Strophic song in ancient Greece – Armand D’Angour replies

July 13th, 2010 § 0 comments

In an email, which he kindly agreed to let me reproduce here, Armand D’Angour replies to some of the points I raised in the preceding post:

Dear Alan

Thank you – your summary is excellent, and your criticisms very acute.
Let me briefly comment on three main issues:

1. Longer time-scale for the evolution of melody not conforming to word pitch: I wholly agree with you on this, and would adduce the fact that there was a centuries-old tradition of melodic composition for instrumental solo. Those melodies which would have had little or nothing to do with word pitches (and might even have been set to sung words, or at least influenced settings of verse). However, the Athenaeus passage I cite at the end apparently picks out Euripides’ Medea (the date should say 431) as being unusual for having a wholly responsional melody i.e. a set melody that would have had to violate word-pitches in one or both responding strophes.

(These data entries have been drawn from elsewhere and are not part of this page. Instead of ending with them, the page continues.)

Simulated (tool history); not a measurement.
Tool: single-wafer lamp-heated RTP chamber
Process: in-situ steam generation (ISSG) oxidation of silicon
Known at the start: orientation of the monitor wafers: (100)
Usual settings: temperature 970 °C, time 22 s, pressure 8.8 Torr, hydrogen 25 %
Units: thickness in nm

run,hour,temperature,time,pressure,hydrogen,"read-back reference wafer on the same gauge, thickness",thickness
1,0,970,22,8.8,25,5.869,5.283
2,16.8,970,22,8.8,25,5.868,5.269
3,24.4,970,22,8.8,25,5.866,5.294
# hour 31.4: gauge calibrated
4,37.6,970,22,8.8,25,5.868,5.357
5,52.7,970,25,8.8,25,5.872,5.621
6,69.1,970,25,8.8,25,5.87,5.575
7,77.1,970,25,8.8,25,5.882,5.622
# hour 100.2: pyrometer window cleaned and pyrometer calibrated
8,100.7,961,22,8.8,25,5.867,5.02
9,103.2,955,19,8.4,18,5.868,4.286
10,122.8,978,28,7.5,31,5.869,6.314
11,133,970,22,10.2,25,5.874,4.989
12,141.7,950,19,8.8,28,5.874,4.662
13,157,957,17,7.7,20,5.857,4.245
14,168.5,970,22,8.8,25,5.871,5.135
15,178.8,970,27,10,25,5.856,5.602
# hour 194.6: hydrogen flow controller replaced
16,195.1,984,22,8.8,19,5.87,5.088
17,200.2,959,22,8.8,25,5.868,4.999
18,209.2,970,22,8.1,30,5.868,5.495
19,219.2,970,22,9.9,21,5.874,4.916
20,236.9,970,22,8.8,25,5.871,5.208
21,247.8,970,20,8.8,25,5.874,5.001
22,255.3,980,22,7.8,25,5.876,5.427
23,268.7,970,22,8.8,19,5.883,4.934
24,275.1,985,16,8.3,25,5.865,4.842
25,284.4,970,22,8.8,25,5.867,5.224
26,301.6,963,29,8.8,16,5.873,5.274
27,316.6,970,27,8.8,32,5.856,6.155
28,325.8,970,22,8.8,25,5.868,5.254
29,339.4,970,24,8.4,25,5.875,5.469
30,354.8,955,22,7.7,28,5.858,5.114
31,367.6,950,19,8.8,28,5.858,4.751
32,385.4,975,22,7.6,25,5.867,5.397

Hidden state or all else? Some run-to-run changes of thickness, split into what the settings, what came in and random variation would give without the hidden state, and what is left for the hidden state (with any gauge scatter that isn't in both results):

2. Of course Pindar and the tragedians would not have left it to the chorus to come up with the correct melody. The poets would have composed the melodies themselves; but there is a lot of evidence that the ‘older poets’ took pains to compose ‘correct’ or ‘fitting’ melodies. It’s hard to know what to make of ‘correctness’ (orthotes, to prepon) in this context other than meaning (more or less) conformity to word pitch, in the same way as correct rhythm is what conforms to ‘natural’ syllabic lengths.

3. Euripides’ violation of syllabic lengths is, I think, precisely what Aristophanes caricatures with ‘heieieeilissete’. As you say, he would have been bound to parody the other kind of violation too. But how would that be indicated in our texts? In Frogs there is a wonderful parody of Euripidean lyric – it is not only the absurd content but the melody that must have been discernibly Euripidean. Dudley Moore brilliantly parodied Britten’s melodic style with a setting of Little Miss Muffet (http://www.youtube.com/watch?v=1n7BCUVJkhU) but if we just had the text, we wouldn’t know how it sounded. I bet Aristophanes had just as much fun training his chorus to sing those ‘Euripidean’ lyrics.

The final point is very well taken: the original manuscripts had no accent marks, and when scribes starting using them, they would probably have placed the accents in their normal positions, concealing any wordplay that might have depended on accenting the wrong syllable. We could look for such wordplay in the parody Euripidean verses in The Frogs, but any time you go looking for it, wordplay is notoriously easy to find.